TOKYO, March 19 (Xinhua) -- The Tokyo High Court on Thursday dismissed plaintiffs' demands to nullify the results of the Dec. 14 Lower House election in 11 prefectures across Japan, ruling that the uppermost voter-district ratio disparity of 2.13 times was constitution.
Thursday's ruling marks the first in a series of 17 cases filed by two sets of lawyers at 14 high courts across the nation, all seeking the election results of all 295 single-seat electoral districts to be repealed.
The lawyers petitioning the high courts believe that the disparity in the weight of votes between numerous districts across prefectures in Japan is in violation of the nation's Constitution, Article 14 which states that under the law all people are equal.
Despite the lawyers claiming that the maximum disparity between the Miyagi No. 5 district and the Tokyo No. 1 district stood at 2. 13 times, Presiding Judge Toru Odan ruled that the general election was constitutional as the disparity had been reduced due to a reduction in the number of single-seat constituencies from 300 to 295.
The disparity in vote weight gap "was not a level that violates the constitutional equality of value of votes," Odan said, adding that efforts made by parliament to fix the situation had been adequate.
Japan's highest legal authority, the Supreme Court, has previously called for a wholesale referendum of the electoral system, which the ruling Liberal Democratic Party vowed to do as part of their political campaign before they ousted the Democrats, but as yet have only made minor amendments to the election law in 2012, seeking reforms to be fully concluded ahead of the 2016 upper house elections.
Pressure has been on Abe to, as per his original election campaign pledge, comprehensively reform the electoral process and ensure the voter-representative ratio disparity be corrected nationwide to a point that lawyers can never call Japan's Constitution into question, but as the legal groups gear up for 16 more cases, it would seem, as political observers have attested, the government's moves towards this, have been woefully insufficient.
Indeed, in 2011 the Supreme Court slammed the electoral map for the lower house of parliament, stating it was in a "state of unconstitutionality" due to it "disenfranchising" the electorate and as such electoral reform was in "dire need."
Specifically, it stated in March 2011 that the gap of up to 2.3 times in the weight of votes in a 2009 lower house election was " in a state of unconstitutionality," but the 2012 general election went ahead regardless, with Abe vowing to reform the electoral system once he was in office -- a pledge yet to come to full fruition despite plenty of time being allocated for the ruling bloc to enact a fully constitutional electoral map.
Thus far, the revisions made have reduced the maximum disparity to just under two, but the new measures were not fully finalized prior to the snap election being called that saw Abe and his LDP regain power in Japan following the 2012 elections.
Re-zoning to address the disparity has since been completed, but authorities say that some serious disparities still remain between urban and rural areas and, in some cases, have widened.

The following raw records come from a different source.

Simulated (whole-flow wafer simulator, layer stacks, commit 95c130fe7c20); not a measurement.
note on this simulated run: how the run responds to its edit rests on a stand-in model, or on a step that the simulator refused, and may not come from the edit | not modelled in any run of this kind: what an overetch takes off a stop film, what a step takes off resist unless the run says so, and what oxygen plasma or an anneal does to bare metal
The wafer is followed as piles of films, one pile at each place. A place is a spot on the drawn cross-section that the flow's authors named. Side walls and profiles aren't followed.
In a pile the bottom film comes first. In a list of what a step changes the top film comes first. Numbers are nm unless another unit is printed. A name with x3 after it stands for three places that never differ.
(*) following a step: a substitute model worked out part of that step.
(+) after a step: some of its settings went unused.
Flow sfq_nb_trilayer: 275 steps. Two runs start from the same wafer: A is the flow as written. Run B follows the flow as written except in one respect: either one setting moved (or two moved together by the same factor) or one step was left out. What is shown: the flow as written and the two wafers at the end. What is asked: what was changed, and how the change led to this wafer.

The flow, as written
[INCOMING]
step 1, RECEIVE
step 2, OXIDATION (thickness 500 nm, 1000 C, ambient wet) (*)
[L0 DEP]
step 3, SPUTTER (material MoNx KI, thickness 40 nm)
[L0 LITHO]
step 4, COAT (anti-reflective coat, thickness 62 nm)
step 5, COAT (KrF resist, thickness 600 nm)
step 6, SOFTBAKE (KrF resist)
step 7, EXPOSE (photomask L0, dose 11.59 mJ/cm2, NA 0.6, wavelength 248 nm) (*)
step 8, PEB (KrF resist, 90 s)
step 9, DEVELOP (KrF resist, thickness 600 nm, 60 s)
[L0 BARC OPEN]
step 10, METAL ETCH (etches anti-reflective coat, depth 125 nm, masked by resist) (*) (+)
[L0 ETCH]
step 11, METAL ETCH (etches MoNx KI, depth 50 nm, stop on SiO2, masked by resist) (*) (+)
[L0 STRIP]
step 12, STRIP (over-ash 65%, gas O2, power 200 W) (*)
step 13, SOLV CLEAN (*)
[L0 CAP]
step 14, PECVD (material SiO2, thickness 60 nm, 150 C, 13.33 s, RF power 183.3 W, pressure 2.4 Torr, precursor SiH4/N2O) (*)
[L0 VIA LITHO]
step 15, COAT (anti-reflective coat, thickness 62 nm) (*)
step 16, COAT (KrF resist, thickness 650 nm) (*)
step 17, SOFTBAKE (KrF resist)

Political analysts have suggested that Abe may be hedging his bets in the upcoming cases at the high courts and indeed in the next upper house elections that in the past 60-years, the Supreme Court has never overturned an election result because of a voting disparity, despite a number of post-election backlashes from an electorate who feel they have been hugely misrepresented, as firstly there has been no precedent, and, secondly due to this mayhem would ensue.
The loop hole for Abe, has been that changing the vote-district ration disparity comes at parliament's discretion and the Diet, this far, has only done the bare minimum to best exploit this loophole by reducing just five single-seat electoral districts to reduce the vote-value disparity, political watchers here said, with all experts reiterating the fact that the election went ahead without the reforms of the system to, without condition, allocate one seat to each of the 47 prefectures, prior to the remaining seats being distributed in proportion to their districts' respective populations.